But email remains fundamental and, despite its lack of sexiness, must be considered. The bottom line is that it continues to grow. Radicati Group research released this week says that the number of email accounts worldwide will increase from 3.1 billion to 4.1 billion between this year and the end of 2015. The group noted that despite the growth, “a great deal of corporate and consumer communication is also shifting to other forms of communications, particularly Instant Messaging (IM) and social networks.”
The great increase in email accounts doesn't mean that more people are using email. It suggests, rather, that more accounts are being established by a relatively stable number of users. Email security and certification firm Return Path conducted a survey, also released this week, which found that 48 percent of email is done via Web browsers (i.e., Gmail, Yahoo Mail, etc.), 36 percent via desktop programs and 16 percent on mobile devices. The study reports that Microsoft Outlook controls 63 percent of the desktop email universe.

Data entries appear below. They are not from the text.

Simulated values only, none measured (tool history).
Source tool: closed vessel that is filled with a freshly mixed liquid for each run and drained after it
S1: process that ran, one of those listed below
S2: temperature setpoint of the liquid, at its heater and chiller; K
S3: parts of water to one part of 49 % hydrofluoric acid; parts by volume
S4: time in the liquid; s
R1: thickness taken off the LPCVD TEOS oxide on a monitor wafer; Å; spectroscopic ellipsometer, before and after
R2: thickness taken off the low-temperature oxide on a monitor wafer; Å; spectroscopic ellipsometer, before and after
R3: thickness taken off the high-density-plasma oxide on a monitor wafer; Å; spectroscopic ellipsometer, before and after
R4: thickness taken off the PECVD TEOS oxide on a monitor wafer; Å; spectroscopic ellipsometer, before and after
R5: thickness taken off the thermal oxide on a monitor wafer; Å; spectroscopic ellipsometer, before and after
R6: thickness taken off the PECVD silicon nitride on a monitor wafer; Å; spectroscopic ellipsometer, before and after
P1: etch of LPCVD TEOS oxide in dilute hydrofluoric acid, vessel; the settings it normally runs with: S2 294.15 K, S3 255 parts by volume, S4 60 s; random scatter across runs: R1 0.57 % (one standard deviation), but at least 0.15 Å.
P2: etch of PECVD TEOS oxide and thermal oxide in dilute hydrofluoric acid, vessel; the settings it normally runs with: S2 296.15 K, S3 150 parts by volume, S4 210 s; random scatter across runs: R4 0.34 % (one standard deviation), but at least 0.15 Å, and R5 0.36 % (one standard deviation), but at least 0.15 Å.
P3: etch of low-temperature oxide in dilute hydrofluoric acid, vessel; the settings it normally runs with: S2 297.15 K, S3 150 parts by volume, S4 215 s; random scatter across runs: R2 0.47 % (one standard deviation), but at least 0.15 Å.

Mobile email, not surprisingly, is the hottest topic. Though it still represents only 16 percent of the total, it increased 81 percent. The popularity of email on tablets — the device that Return Path says accounted for the lion's share of mobile email growth — makes RIM's PlayBook strategy all the more curious. The bottom line is clear: Don't take shortcuts with mobile security in general or mobile email security in particular. Think before doing such things as using Webmail for vital and/or restricted information.
The mobile email world truly is progressing. Indeed, this week, astronaut Mark Kelly — husband of Congresswoman Gabrielle Giffords — sent the first email from space. The story didn't say what type of email he used.